Please share your thoughts about the contest :)

Some ideas of our approaches to different tests:

1) Leaves are easy to traverse: just go there and return immediately

2) If there is an unvisited adjacent vertex, we can go there. Which one to choose? Firstly leaves, than for example with smallest/largest degree or, if the graph has a specific repeatable structure — based on a custom function from set of degrees to degree that should be chosen

3) If all the adjacent vertices has been visited, where should we go? Maybe at random

4) Or we can try to simulate depth first search, let's try to go to parent: choose some vertex having the degree of the parent. If we are unlucky — let's try to get to parent twice then. This works if there are not many close vertices with the same neighbourhood descriptions.

5) Alternatively, we can agree to end up in some indirect ancestor of the path. Let's find a matching description then and pop the suffix of the path. In both approaches 4) and 5) if something goes wrong we can stick to 2) — probably there'll be few vertices left to traverse.

6) Another alternative is to write beam search: we can maintain some bounded number of states (vertex, bitset of visited vertices), possibly with their probabilities. Then use some heuristics to pick the best next vertex degree for each state and then choose the degree from a discrete distribution. The option could be "go along the shortest path to some unvisited vertex" or something different that makes sense.

7) One can also add a simple path to the state and the vertex will "vote" to go to its parent, thus simulating a "beam depth first search". There will be more states, but probably not many on some graphs.

8) If you are traversing a tree maintaining states, there's no need to add states for all isomorphic subtrees if there are many such options. Let's assume we're traversing them one by one.

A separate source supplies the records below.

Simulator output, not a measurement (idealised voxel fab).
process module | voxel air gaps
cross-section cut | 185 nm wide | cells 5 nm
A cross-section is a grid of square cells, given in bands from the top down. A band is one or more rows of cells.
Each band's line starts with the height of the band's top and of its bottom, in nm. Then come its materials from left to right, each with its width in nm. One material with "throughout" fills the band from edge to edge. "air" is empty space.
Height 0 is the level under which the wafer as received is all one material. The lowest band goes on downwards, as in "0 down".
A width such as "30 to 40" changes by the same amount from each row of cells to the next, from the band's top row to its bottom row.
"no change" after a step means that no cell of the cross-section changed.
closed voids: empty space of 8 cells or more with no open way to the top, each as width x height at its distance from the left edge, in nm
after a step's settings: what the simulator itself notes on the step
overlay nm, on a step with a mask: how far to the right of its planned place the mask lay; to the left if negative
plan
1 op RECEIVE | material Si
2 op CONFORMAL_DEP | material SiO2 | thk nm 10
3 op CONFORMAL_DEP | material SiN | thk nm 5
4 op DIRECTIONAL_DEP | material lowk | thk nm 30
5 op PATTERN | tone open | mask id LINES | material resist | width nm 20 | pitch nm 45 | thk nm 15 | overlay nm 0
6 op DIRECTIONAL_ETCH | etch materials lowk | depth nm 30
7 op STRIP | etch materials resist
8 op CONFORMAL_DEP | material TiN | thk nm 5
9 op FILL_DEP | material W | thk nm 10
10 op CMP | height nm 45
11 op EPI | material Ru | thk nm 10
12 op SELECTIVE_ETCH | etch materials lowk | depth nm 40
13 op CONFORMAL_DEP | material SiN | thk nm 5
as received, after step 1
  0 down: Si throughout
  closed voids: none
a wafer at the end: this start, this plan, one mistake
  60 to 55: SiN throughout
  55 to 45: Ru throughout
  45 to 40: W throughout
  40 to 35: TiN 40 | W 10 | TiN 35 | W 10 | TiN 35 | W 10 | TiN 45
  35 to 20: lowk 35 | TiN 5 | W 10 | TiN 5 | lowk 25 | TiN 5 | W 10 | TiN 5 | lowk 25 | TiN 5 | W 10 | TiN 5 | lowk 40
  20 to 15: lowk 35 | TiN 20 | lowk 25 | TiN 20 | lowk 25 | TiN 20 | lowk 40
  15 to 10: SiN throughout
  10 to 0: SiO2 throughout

9) Try to research the graph structure: it it has some regularity, probably you can traverse it optimally, using hardcoded functions from set of degrees of neighbors to the desired degree. This can give improvement which even reaches the optimal TSP solution.

10) If you have time, you can try to automate the approach from 9).

11) One can divide the graph into 2-connected components, traverse them and articulation points optimally and use some greedy approach inside the components.

12) If you run out of ideas how to significantly improve your algorithm on interesting tests, then you can take your time to abuse randomness: for example, bruteforcing your seed.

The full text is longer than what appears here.